Oklahoma farmers and ranchers will soon see additional drought relief money from the state
Oklahoma Gov. Kevin Stitt has approved $20 million for the Emergency Drought Relief Fund to help farmers and ranchers who have suffered crop and livestock loss during the drought.
Oklahoma’s current drought is the worst the state has experienced in at least 10 years, and the dry, hot weather conditions are especially hitting farmers and ranchers hard.
The bone-dry weather continues to make it difficult to grow hay, and it hasn’t helped pastures grow for cattle to graze on. A lack of rain and rising feed costs have also pushed some livestock producers to make some tough decisions, like feeding winter hay supply early.
“We normally aren’t even thinking about feeding hay until at least another 45 days,” said livestock producer Josh Emerson. “And we’re already feeding a little bit of hay.”
To help offset the detrimental costs of drought, Stitt signed a bill on Oct. 4 to send $20 million to the Emergency Drought Relief Fund, which was established during the 2022 regular legislative session. The $20 million is in addition to the $3 million in relief funds the Emergency Drought Commission allocated across the state’s 77 counties earlier this week.
“This year’s extreme drought conditions have created unprecedented challenges for our agricultural producers, and as governor, I will always do everything I can to support Oklahoma’s great farmers and ranchers,” Stitt said in a statement. “I am proud to have partnered up with the Legislature to deliver this much-needed relief.”
All of Oklahoma is currently experiencing some sort of drought, with a vast majority of the state in a severe to exceptional drought, according to the U.S. Drought Monitor.

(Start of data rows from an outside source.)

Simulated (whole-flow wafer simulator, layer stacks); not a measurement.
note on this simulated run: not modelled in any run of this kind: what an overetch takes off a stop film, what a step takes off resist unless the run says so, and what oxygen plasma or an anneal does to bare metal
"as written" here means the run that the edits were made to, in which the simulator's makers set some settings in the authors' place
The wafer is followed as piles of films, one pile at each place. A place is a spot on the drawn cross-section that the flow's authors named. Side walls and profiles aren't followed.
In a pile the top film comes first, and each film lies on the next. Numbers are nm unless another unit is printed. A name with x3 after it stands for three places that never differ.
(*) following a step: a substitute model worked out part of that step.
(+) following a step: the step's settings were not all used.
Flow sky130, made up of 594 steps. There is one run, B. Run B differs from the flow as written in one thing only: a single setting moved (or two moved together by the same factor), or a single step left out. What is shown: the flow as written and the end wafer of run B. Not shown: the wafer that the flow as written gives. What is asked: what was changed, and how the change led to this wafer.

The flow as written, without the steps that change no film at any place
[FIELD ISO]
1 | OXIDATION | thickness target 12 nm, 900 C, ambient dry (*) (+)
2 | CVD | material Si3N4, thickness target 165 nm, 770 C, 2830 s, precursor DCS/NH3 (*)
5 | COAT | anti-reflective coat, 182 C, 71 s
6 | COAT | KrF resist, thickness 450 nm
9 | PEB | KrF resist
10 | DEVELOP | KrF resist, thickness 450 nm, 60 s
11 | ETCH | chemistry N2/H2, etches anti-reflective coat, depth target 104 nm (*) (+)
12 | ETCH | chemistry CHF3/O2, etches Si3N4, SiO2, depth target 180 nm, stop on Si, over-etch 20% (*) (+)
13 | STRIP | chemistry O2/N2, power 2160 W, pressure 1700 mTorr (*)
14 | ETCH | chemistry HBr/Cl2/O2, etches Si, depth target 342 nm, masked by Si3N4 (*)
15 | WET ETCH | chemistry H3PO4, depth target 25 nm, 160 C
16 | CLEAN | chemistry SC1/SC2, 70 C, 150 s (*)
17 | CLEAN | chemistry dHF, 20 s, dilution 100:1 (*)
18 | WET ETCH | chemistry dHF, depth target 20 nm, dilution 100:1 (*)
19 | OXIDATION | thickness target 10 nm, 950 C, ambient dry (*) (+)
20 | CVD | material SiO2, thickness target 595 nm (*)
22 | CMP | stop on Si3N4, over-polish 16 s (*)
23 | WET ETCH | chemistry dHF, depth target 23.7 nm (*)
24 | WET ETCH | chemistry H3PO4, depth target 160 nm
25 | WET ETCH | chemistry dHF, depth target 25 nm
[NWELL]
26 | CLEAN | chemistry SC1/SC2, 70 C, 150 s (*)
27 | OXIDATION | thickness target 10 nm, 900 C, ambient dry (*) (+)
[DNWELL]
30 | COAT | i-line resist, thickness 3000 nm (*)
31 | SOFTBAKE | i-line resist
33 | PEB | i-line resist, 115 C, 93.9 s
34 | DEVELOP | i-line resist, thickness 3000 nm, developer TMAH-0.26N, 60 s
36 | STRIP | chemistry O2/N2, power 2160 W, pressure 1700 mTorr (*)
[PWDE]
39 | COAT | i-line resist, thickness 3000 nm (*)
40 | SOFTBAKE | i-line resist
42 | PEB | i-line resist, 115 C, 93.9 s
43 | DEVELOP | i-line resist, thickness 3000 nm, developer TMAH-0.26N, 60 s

Emerson said he’s felt the burdensome costs of drought and inflation firsthand this year. He recently paid for a well pump and pipeline installation to set up an old water well, which cost about $2,000. After it rained earlier in June, he paid $16,000 for a load of fertilizers, but only got half of the money back after it stopped raining later that month.
Not only have the dry conditions made it difficult for Emerson to grow hay, but it’s also dried out several of the ponds his nearly 400-cow herd relies on for water.
“I’ve got probably 20 to 25 ponds,” Emerson said. “And I would say eight of them are dry and several others will be dry in a few weeks if we don’t get some runoff.”
But Emerson said he’s hopeful the $20 million relief funds will especially help farmers and ranchers with water supply.
“It'll definitely help, Emerson said. “I mean, it's just a drop in the bucket of what the need is, but it will definitely help.”
If the Emergency Drought Commission allocates the $20 million similarly to its emergency drought relief program, projects that would qualify for relief funds would include well drilling, pumping facilities, pipeline, pasture tap, watering facilities, heavy use area protection, cover crop planting, forage and biomass planting (excluding Bermuda grass) and pond cleanout.
While Emerson waits to apply for drought relief funds at his local conservation district, he plans to continue to clean out his ponds and move his cattle to the nearest water tank his old but newly working well pumps into.
“There’s a whole lot of things against us,” Emerson said. “But farmers and ranchers are eternal optimists. So we’re gonna keep doing what we do, and keep praying for rain.”